The origin of Chateau Coutet, which takes its name from the Gascon word for knife, dates all the way back to the 13th century when the estate was originally built to be used as a fort. You can clearly see that in the estates design today. Chateau Coutet became a full time Sauternes wine producing estate in 1643. At one time the estate was even owned by the Lur-Saluces family, who are better known for also owning Chateau d’Yquem. The vineyard was sold to the Rolland family in 1925.
While there is clearly a lot of history at Chateau Coutet, the modern era began when Chateau Coutet was purchased by the Baly family in 1977 from the Rolland family. Aline Baly, the manager of the estate joined her family at Chateau Coutet in 2005. The first vintage for Aline Baly, where she worked full time,from start to finish on a vintage was the 2009. The 110 meter cellars of Chateau Coutet are the longest in the entire appellation. It’s one of the most interesting cellars to visit in the Sauternes appellation. Before it underwent it’s renovation and was turned into a wine cellar, the buildings were used by the owners of Chateau d’Yquem as a horse stable.

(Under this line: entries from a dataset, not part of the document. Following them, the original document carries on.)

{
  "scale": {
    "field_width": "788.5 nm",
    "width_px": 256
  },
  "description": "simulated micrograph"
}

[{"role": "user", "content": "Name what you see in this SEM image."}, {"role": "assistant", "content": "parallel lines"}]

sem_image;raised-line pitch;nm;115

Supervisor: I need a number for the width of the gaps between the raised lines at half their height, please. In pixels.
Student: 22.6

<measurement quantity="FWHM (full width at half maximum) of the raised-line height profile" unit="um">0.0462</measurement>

The popularity of the wines from Chateau Coutet dates back hundreds of years. In fact, our third President of the United States, Thomas Jefferson called their wines the best that could be found in entire appellation of Barsac!
Chateau Coutet is planted to 75% Semillon, 23% Sauvignon Blanc and 2% Muscadelle. At 38.5 hectares of vines, Chateau Coutet is the largest vineyard in Barsac. The vineyard has a terroir of sand, red clay and limestone with gravel soils. With vines averaging 35 years of age.
2007 Château Coutet
94 Points – Neal Martin, “The Wine Advocate” (Dec. 2011)
“Tasted single blind against its peers. The Chateau Coutet 2007 has a very intense bouquet with lemon curd and orange blossom mixed with clear honey. There is impressive precision here, almost crystalline. The palate is medium-bodied with very fine viscous entry, great weight and intensity with racy acidity. There is also much tension cutting through the layers of viscous fruit on the sorbet-like finish. This is a typical Coutet through and through and it should age effortlessly over 20-30 years. Tasted January 2011.”